How to Inspect a Used Car: Tips and Tricks
Buying a pre-owned car is never an easy task. Even though you test-drive a vehicle, it can still have unseen problems.It is wise to have an experienced, certified mechanic to inspect a car before you seal the deal, says DMV.org. Your mechanic can put the vehicle on a car hoist and see things that are not obvious from just looking in the engine. If your mechanic is familiar with the brand of car you are considering, you will get a better inspection. Resist the urge to just accept what the salesperson reports as the condition of the vehicle.
There are a few things that you can do on your own before you get your mechanic involved. If the car has significant problems, then you probably should not waste your time or money. Some of these issues include problems with the engine and transmission, significant rust, or a history of severe damage from an accident. These problems can cost you a fortune in the long-run; so it is best to move on to another car. Of course, most used cars may need some minor repairs or replacement. If you notice that one has small issues with the brakes or suspension, these are easy fixes. Cosmetic problems such as scratches or dents would not cost a lot to fix. Minor issues give you a little wiggle room for negotiation on the price, says ConsumerReports.org.
When you are considering a specific car, a brief walk-around inspection may let you know if you are even interested. Check out the exterior for any major problems. Look at the tires and their condition. The car should be pulled out in the open so you can look at it from every angle. You can look for rust, scratches, and dents. Look at the car up close and at a distance to see if the paint color matches. Do not be afraid to ask the salesperson any question about the car’s history.

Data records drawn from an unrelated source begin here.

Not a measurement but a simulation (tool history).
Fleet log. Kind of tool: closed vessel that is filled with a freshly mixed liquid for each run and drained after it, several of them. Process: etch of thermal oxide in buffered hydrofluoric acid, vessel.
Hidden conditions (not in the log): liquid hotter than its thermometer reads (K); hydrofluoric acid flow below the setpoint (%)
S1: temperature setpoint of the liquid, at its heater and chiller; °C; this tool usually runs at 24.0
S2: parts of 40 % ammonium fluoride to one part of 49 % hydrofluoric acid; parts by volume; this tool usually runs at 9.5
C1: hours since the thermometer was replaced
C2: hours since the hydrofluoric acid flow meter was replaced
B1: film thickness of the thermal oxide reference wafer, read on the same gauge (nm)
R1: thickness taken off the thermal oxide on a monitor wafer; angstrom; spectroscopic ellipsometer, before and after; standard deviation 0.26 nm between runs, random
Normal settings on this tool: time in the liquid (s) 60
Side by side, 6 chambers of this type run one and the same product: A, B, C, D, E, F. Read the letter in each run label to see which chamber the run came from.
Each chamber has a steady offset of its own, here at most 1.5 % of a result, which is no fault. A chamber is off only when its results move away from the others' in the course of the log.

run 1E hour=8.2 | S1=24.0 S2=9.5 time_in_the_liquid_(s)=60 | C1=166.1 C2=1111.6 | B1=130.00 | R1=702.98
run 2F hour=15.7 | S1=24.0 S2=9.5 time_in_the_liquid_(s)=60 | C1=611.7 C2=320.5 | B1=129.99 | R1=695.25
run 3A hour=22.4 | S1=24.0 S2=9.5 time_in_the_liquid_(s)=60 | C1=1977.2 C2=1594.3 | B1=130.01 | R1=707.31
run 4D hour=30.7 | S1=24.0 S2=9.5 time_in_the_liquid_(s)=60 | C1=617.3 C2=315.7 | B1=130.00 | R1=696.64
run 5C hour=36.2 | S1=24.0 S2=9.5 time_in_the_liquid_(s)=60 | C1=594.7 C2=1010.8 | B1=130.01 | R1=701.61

The inside of the car is also important. Check out the interior, seats, and the instrument panel. You will also want to ensure that you feel comfortable behind the steering wheel. Look for extra features such as a CD player, cruise control, or built-in GPS. While you probably will not get the new car smell, you still do not want a stinking interior. Cigarette smoke and other nasty fumes are hard to eliminate and may be a deal breaker.
If the interior passes your inspection, then start the engine and let it idle. You should not hear grinding or rattling when it starts. There also should not be a heavy smoke from the exhaust. Trust your senses and instincts. If you smell strange fumes or gasoline smells, you do not want that car. Check and make sure all the lights and instruments work before you consider a test drive. If the car passes all your checks, then your mechanic can do the final inspection. With a thorough inspection, you can be the proud owner of a great used car.